Investigation of nonlinear feature extraction techniques for facial emotion recognition
Abstract
Over the last decades, facial emotion recognition has received a significant interest
among researchers in areas of computer vision, pattern recognition and its related field.
The increasing applications of facial emotion recognition have shown a sizeable impact
in many areas ranging from psychology to human-computer interaction (HCI).
Although facial emotion recognition has achieved a certain level of success, however its
performance is far from human perception. Many approaches have been constantly
proposed in the literature. In fact, the ability of facial emotion recognition to operate in
fully automated with high accuracy remains challenging due to various problems such
as intra-class variations, inter-class similarities and subtle changes of facial features.
The adhered problem is further hampered as physiognomies of faces with respect to age,
ethnicity and gender, thus increase the difficulties of recognizing the facial emotion. In
order to resolve this problem, this thesis aims to develop nonlinear features extraction
techniques of using Higher Order Spectra (HOS) and Empirical Mode Decomposition
(EMD) separately in recognizing the seven facial emotions (anger, disgust, fear,
happiness, neutral, sadness and surprise) from static images. A pre-processing step of
isolating face region from different background was first employed by means of face
detection. The 2-D facial image was then projected into 1-D facial signal by successive
projection via Radon transform. Radon transform is translation and rotation invariant,
hence preserves the variations in pixel intensities. The facial signal that describes the
expression was extracted using HOS and EMD to obtain a set of significant features. In
HOS framework, the third order statistic or bispectrum that captures contour (shape)

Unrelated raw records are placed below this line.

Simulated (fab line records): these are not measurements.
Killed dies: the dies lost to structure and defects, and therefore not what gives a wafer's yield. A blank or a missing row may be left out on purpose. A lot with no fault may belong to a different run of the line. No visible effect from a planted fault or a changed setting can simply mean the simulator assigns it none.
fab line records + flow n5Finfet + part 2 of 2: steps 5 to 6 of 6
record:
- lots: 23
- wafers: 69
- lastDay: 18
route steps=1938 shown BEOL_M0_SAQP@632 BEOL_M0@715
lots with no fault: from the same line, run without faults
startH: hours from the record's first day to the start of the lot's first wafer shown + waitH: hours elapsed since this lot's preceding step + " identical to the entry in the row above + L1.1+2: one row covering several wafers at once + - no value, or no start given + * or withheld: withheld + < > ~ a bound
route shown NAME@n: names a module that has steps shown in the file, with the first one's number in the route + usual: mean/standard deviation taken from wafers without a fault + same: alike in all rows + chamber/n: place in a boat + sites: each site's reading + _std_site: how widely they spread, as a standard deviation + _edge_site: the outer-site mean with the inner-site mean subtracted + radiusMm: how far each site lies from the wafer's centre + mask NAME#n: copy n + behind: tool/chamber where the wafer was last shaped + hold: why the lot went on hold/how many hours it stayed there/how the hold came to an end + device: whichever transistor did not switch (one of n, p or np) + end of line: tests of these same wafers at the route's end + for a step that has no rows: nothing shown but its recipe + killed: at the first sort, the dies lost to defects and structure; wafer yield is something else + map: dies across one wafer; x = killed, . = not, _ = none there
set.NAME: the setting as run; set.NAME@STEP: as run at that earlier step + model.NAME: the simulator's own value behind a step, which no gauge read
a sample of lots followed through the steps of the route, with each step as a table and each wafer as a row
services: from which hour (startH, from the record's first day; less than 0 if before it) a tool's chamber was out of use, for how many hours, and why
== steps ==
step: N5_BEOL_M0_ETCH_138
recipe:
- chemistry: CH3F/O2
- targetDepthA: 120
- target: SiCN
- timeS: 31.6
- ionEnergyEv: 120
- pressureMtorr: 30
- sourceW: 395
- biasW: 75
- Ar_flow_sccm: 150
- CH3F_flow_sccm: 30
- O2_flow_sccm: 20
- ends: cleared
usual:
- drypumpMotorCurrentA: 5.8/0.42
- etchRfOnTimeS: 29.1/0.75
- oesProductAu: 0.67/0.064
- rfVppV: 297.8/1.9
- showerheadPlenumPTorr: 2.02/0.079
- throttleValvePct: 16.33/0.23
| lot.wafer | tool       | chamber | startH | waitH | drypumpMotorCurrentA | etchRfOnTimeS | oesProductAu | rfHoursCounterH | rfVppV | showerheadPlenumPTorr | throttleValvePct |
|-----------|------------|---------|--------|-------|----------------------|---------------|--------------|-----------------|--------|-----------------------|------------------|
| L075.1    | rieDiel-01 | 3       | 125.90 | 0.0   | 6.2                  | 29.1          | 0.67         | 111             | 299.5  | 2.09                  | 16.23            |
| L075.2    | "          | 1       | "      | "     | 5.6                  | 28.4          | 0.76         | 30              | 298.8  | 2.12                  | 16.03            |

and texture information was applied on facial signal. In this work, a new set of
bispectral features was used to characterize the distinctive features of seven classes of
emotion. While, in EMD framework, the facial signal was decomposed using EMD to
produce a small set of intrinsic mode functions (IMFs) via sifting process. The IMF
features which exhibit the unique pattern were used to differentiate the facial emotions.